Monthly accumulated products are not necessarily superior with respect to instantaneous estimates. On the contrary, a loss of any intermediate data can result in a very biased estimation. For example, while a couple of lost satellite scenes does not represent a problem in the high-rainfall areas of the intertropical convergence zone (ITCZ), these could be precisely the images that reveal the weekly rainfall in a given cell over a lower- rainfall area in the Mediterranean basin. Consequently validation data and satellite imagery used in the fusion algorithms must be as continuous as possible.

A statistically based approach is used to fuse the PMW and IR data so that the strengths of each individual dataset are maintained and their weaknesses are at least partially corrected for (cf. Marzano et al. 1999). The use of gauge data was intended for the validation at several temporal and spatial scales. However, caution must be used while comparing these data. The large spatial variability of the rainfall rates implies that areal estimations from point measurements are difficult to estimate. Interpolation procedures always contain an unrealistic smoothing effect, even if the least possible bias is involved. Moreover, the relationship between rainfall rate and rainfall duration makes it difficult to covert the satellite instantaneous snapshots into accumulated 30- min rainfall. Intensity–duration–frequency (IDF) curves provide only a certain degree of accuracy and should be applied to large time and spatial scales. Therefore the bias associated with the 0–30-min transformation must be considered when the quality of validation results is assessed.

Satellite data sources

Passive microwave data

Based on the Electronically Scanning Microwave Radiometer (ESMR) aboard Nimbus-5 and -6, spacecraft that compose the Defense Meteorological Satellite Program (DMSP) carry aboard the enhanced SSM/I system. The first DMSP satellite (F8) with an SSM/I was launched in 1987. The latest DMSP spacecraft (F15) was launched in December 1999 and became operational in February 2000. The SSM/I sensor measures the earth's microwave emission and has a near-circular, sun- synchronous, near-polar orbit at an altitude of 860 km with an inclination of 98.8° and an orbital period of 102 min. This provides complete coverage of the earth, excluding two 2.4° circular sectors centered on the Poles. Spatial sampling resolution is 12.5 km pixel−1 at 85 GHz and 25 km pixel−1 at the lower frequencies. Calibration is done once each sensor scan (period 1.899 s) with a cold (3.1 K) and a warm (300 K) target. SSM/I data are obtained from the National Aeronautics and Space Administration's (NASA) Marshall Space Flight Center (MSFC).

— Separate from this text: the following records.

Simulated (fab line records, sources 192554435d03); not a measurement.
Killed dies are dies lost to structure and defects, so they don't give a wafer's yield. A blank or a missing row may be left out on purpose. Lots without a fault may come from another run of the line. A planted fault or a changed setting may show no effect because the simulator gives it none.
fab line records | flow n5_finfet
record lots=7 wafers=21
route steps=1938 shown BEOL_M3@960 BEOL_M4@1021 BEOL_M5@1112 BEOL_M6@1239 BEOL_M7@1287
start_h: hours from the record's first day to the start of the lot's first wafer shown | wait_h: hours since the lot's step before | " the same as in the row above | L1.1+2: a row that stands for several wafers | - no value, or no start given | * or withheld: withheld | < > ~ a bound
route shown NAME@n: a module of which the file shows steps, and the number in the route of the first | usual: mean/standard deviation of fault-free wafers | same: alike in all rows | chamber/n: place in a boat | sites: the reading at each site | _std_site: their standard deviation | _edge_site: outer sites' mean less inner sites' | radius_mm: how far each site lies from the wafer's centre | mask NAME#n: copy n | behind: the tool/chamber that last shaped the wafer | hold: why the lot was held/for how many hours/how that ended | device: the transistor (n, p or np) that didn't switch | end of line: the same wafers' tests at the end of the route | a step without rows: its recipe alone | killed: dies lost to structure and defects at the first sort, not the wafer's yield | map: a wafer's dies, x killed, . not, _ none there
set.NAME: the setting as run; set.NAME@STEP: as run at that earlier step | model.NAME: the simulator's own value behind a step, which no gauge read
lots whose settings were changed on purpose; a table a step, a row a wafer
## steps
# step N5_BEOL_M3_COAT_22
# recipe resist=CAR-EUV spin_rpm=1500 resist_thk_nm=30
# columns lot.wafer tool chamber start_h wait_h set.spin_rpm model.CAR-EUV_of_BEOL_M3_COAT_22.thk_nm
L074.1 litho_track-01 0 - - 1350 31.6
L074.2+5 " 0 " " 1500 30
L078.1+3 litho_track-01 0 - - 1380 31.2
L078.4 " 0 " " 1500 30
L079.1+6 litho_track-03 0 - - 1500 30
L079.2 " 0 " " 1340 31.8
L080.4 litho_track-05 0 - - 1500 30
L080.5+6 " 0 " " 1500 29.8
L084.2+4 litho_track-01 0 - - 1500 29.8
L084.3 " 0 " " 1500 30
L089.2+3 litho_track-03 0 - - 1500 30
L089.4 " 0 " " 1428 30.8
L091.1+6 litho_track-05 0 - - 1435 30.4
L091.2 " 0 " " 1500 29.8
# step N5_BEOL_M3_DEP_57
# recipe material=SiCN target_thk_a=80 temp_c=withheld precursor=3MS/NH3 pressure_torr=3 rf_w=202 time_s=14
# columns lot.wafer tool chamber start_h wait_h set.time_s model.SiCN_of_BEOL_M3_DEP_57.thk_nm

Many rainfall-rate retrieval algorithms have been proposed (cf. Ferraro 1997; Smith et al. 1998). Here, a frequency difference algorithm described in (Ebert 1996) is used. Its physical basis is that the 85-GHz channel will be more greatly affected than the lower- frequency, 19-GHz channel because of scattering from precipitation-sized particles. Rain rates (RR) are generated through a lookup table derived from coincident measurements with TRMM PR. This empirical method aims to minimize the effects of surface temperature, emissivity, and atmospheric effects. Vertical polarization channels are used over the ocean, with the horizontal polarization used over land areas. Estimates over coastal regions are produced by a polarization-corrected temperature algorithm (see Kidd 1998).

Infrared data

Since the VIS images cannot be properly used during nighttime, only IR can provide a complete daily series. Globally merged, full-resolution (∼4 km), radiometrically corrected IR data from the Climate Prediction Center/National Centers for Environmental Prediction (NCEP)/National Weather Service (NWS) are used. These data are formed from the ∼11-μm IR channels aboard the Geostationary Meteorological Satellite-5 (GMS-5), GOES-8, GOES-10, Meteosat-7, and Meteosat-5 geostationary satellites. Details are provided by Janowiak et al. (2001). Global images are resampled to 0.036° resolution for the area of interest. This merged product and the location of the area in the Meteosat domain ensures a valid image every 30 min.

Ancillary ground data

Rain gauge data

Gauge data were provided by the 89 agro-meteorological stations of the European Union (EU) Regional Government of Andalusia, Spain. Figure 1 shows the validation area with the spatial distribution of rain gauge data. Both the area covered (35°–39°N, 7.5°–1.5°W) and the 30-min temporal sampling of the measurements are deemed appropriate for validation purposes.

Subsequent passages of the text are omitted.